Buyer/supplier may reject/cancel the e-Invoice with justifications within 72 hours from the time of e-Invoice validation.

  1. MyInvois Portal

Both supplier and buyer have the option to request and retrieve e-Invoice data via MyInvois Portal. 

e invoicing overview workflow

How To Assess Readiness for e-Invoicing?

  1. People

    Allocate and equip personnel with the necessary capabilities to adopt and oversee the implementation of e-Invoicing.

  2. Process

    Review current processes in issuing transaction documents (i.e. invoices, debit notes, credit notes, refunds). 

  3. Technology

    Determine availability of data sources and structure, current IT capabilities to support system readiness and processes to comply with e-Invoicing requirements and obligations.

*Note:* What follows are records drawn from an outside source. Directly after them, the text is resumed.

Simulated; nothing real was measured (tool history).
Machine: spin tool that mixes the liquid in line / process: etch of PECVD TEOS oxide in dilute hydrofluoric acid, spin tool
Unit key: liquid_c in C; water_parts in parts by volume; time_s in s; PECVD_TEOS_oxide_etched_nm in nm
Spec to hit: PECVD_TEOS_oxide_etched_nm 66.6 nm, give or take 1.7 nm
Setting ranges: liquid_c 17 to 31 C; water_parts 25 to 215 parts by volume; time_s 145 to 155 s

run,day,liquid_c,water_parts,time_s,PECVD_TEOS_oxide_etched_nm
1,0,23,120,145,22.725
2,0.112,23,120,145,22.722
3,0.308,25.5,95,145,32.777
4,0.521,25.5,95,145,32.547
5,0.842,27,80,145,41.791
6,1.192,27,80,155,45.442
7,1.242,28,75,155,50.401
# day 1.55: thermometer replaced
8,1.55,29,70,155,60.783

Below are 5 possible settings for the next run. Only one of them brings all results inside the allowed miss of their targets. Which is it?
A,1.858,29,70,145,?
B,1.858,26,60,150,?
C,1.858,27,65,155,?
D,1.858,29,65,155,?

Importance of e-Invoicing in Malaysia

The shift towards e-Invoicing in Malaysia is part of a broader initiative to enhance the digital economy and strengthen tax compliance. By adopting e-Invoicing, businesses in Malaysia can benefit from streamlined processes, reduced paperwork, and more efficient financial management. Key advantages of e-Invoicing include:


  • Enhanced Invoice Accuracy

Automating invoice creation and submission reduces manual entry errors, leading to more accurate invoicing and fewer discrepancies in financial records.

  • Simplified Tax Compliance

With direct integration into tax reporting systems, e-Invoicing enables faster and more precise tax submissions, helping businesses meet regulatory requirements with ease.

  • Operational Efficiency

By reducing the time and resources spent on manual invoice processing, e-Invoicing allows companies to allocate resources to more strategic tasks, improving overall productivity.

  • Faster Payment Cycles

e-Invoicing accelerates the payment process by reducing delays, enabling businesses to maintain healthier cash flow and minimise payment-related disputes with clients and suppliers.

  • Digital Record-Keeping

Transitioning to digital invoices supports seamless financial reporting and makes it easier to retrieve records, enhancing transparency and simplifying audits.

  • Sustainability and Cost Savings

Eliminating paper invoices not only reduces costs associated with printing and storage but also supports environmental sustainability by reducing paper waste.

  • Improved International Trade Processes

For companies engaged in cross-border trade, e-Invoicing simplifies compliance with international standards and eases transaction processes, fostering smoother trade operations.

  • Enhanced Data Security

Digital invoices come with added layers of security, protecting sensitive financial data from fraud and unauthorised access.

  • Better Financial Insights

e-Invoicing systems allow for real-time data analysis, giving businesses valuable insights into payment trends, customer behavior, and overall financial health.

How can BDO assist?

GAP ANALYSIS

Our team will review and evaluate current invoicing procedures, process workflow (including internal controls) and related system mechanisms to identify changes/improvements required. We will conduct reviews on revenue related transaction streams and Tax implication to recommend necessary changes whilst assessing potential limitations and identification of gaps noted from the analysis.

We will also review Standard Operating Procedure (SOP) for e-invoice issuance as well as provide Cybersecurity advisory / recommendation in relation to e-invoice architecture.

PROJECT MANAGEMENT

We will manage the implementation of e-invoicing together with your accounting software service provider (e.g. Oracle, SAP, MS, etc.) to be compliant to the IRBM’s requirements and ensure that the implementation is in accordance to a defined scope and timeline.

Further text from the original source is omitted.